Relationships with some family, and it's kind of over there first, like well, they're an a-hole, and then it comes back that I don't have the skillset to navigate through that with those people because they're so unreasonable.
Alright. So then it would be kind of like, I--
So it's like--
I don't know what to do with these people.
Yeah, I don't know what to do. Yeah.
Very good, how many of you have got some kind of like, "I don't know what to do" in your life, in the area you're talking about? Alright, very good. Alright, who else can give me a sense of what it is you actually say, ooh, we get Taylor. You guys are like The Three Degrees over there, like, oh, (laughter) You have to be a certain age to know what that was, but anyway, so.
So the area is self-expression, with other people,
And I notice, when I'm with large groups of people, such as when we gathered last night, that I will just not talk to people, and I'm like, "Why can't I just," you know, "have these people know "who I am," I have this experience of, I don't really, I shouldn't be here...
Like, these people all know each other, and talk to each other--
Alright. So then when, so when that's happening, so you've got to picture for yourself... And this is for everybody, but you've got to picture yourself in the moment. When it's happening, when you're doing this, you're saying to yourself what?
"Why am I even here?"
"Why am I even here." Do you ask yourself what you should say? Or do you not even go there?
I don't, sometimes, I just...
But you're, won't it, there's a nature to what you're saying to yourself.
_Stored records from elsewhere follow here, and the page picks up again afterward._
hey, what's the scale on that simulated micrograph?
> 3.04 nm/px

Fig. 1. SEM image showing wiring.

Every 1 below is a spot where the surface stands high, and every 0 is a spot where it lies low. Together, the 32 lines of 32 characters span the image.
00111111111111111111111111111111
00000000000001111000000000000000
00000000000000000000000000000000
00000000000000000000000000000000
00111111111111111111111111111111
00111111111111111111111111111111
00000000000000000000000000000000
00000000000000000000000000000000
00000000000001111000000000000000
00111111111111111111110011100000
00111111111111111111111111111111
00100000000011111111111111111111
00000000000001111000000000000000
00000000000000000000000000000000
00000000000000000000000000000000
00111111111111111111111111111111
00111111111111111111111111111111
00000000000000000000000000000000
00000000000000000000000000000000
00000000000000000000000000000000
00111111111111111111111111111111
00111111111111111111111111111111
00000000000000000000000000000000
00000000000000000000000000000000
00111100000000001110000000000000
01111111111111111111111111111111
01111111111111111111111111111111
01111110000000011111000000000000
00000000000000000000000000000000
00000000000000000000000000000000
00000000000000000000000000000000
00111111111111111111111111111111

"I'm not like these people."
Awesome, "I'm not like these people." See how that rung your bell? Right, and that's not a new thought for you. That's, like, a thought that you have in life, "I'm not like these people," and again, for the people that are watching this online, you've got to really look at what the area of my life that, where am I saying these things? Because we don't, we don't examine, we don't cut below the surface. So one of the things, I'm gonna offer you something here, okay? So one of the things that you deal with in life is being alone, in a group. How many of you have had that as an experience? (laughter) I go in a group of people and I'm kind of like, "Hi." (laughter) But then then there's those of you that are very charismatic about it. But you still have the experience, that you're like, "Hi!" (laughter) "I don't fit in here." (laughs) How many of you have done that, some version of that? (laughter) Like, have been totally there? Alright, that's a really great share, that was an awesome example, alright, one or two more of the kinda area of your life and it what it is you say to yourself in that area of your life.
So I've got four different businesses, and one of them is just barely skating by, and I say to myself, "It's not worth the fricking stress."
Alright, very good.
And, then I say to myself, "I care more "about their jobs than they do."
Alright. So... (laughs) (laughter) Oh boy. Alright, so you say to yourself, "I care more about this "than they do, I care more about their jobs than they do, "I care more about this business," how many of you have that as an experience, like it seems like you care more than they do?
Alright, now again, there's a dynamic there.
Right, even in that little bit of dialogue, it's like, "Me, "and these burdens of mine." (laughter)
And they're my best friends, and it kills me.
I got it, yeah. And then you'll find, like, now, do you express it or do you mostly just kind of get on with it?
I have, and I have and I have, and now I'm just stopped, I've just, like, avoided the situation.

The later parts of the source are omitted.